After creating the initial valid ortho-radial representation around the central face, extending the representation is trivial as the following lemma shows.
\begin{figure}
  \centering
  \includegraphics[]{figures/2-leg-fc-series.pdf}

\caption{A series composition and a parallel composition of two subgraphs~$G_1$ and~$G_2$, where~$G_1$ already contains the central face.~$G_1$ is st-outwards and~$G_2$ has no specific properties.}\label{fig:2-leg-fc-after}
\end{figure}

\begin{lemma}\label{cor:2-leg-series-after-fc}
  Let~$\phi$ be an inner node where one of its children contains~$f_c$ and is ortho-linear plane while the other child-node is rectilinear-plane. Then a valid ortho-radial representation of~$\phi$ exists that is also~st-outwards.
\end{lemma}
\begin{proof}
  Let~$\phi_1$ and~$\phi_2$ be the child nodes of~$\phi$ and without loss of generality let~$\phi_1$ be the node still containing~$f_c$. We make a proof by induction over the depth~$n$ of the marked~$\node{P}$-node in the subtree rooted at the child~$\phi_1$. For the base case~$n=1$ we know that~$\phi_1$ is actually the marked~$\node{P}$-node. We make a case distinction over the type of the node~$\phi$.
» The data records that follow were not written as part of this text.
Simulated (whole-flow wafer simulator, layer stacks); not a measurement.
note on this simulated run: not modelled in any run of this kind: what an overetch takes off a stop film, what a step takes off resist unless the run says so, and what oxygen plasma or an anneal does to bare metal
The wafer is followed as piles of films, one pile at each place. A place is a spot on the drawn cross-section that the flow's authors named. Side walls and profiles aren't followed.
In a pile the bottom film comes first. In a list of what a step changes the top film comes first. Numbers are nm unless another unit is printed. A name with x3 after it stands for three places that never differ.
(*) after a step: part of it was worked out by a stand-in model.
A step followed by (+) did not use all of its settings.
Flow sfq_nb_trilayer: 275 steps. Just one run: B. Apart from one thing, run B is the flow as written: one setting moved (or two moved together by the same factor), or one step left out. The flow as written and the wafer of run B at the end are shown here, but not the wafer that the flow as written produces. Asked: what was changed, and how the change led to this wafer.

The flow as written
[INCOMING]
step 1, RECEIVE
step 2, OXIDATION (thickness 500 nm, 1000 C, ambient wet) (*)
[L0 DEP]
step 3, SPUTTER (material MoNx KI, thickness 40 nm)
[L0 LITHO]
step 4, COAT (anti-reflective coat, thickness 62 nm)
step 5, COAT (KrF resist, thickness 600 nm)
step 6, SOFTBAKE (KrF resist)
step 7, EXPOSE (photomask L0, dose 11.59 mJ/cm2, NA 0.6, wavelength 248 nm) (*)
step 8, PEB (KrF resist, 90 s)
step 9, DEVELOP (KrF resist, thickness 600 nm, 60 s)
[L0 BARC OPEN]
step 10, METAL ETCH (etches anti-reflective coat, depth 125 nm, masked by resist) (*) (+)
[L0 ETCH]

  \textbf{Case 1:}~$\phi$ is an~$\node{S}$-node.
  From \cref{thm:2-legged-f0-always-upwards} we know that an st-outwards valid ortho-radial representation for~$\phi_1$ exists. As an orthogonal representation with spirality~$0$ exists for the other child node, the combination of these two representations still results in an st-outwards valid ortho-radial representation. \cref{fig:2-leg-fc-after} shows this in an abstract view.

  \textbf{Case 2:}~$\phi$ is a~$\node{P}$-node. From \cref{thm:2-legged-f0-always-upwards} we know that~$\phi_1$ admits an st-outwards valid ortho-radial representation. We also know that an orthogonal representation~$\ogr_2$ of~$\phi_2$ exists with~$\sigma(\ogr_2)=0$. By using a rotation combination of~$[-1,-1,0,0]$ as shown in \cref{fig:2-leg-fc-after}, one can combine both representations into one ortho-radial representation~$\orr$ of~$G$ as the newly created face has rotation~$4$. Every newly created simple essential cycle~$C$ in~$\orr$ has to pass through the outwards directed edges of~$G_1$, one of which has a positive label in~$C$, while the other one has a negative label. Therefore,~$\orr$ is valid. As the legs of~$\phi$ also point radially outwards, the representation is st-outwards.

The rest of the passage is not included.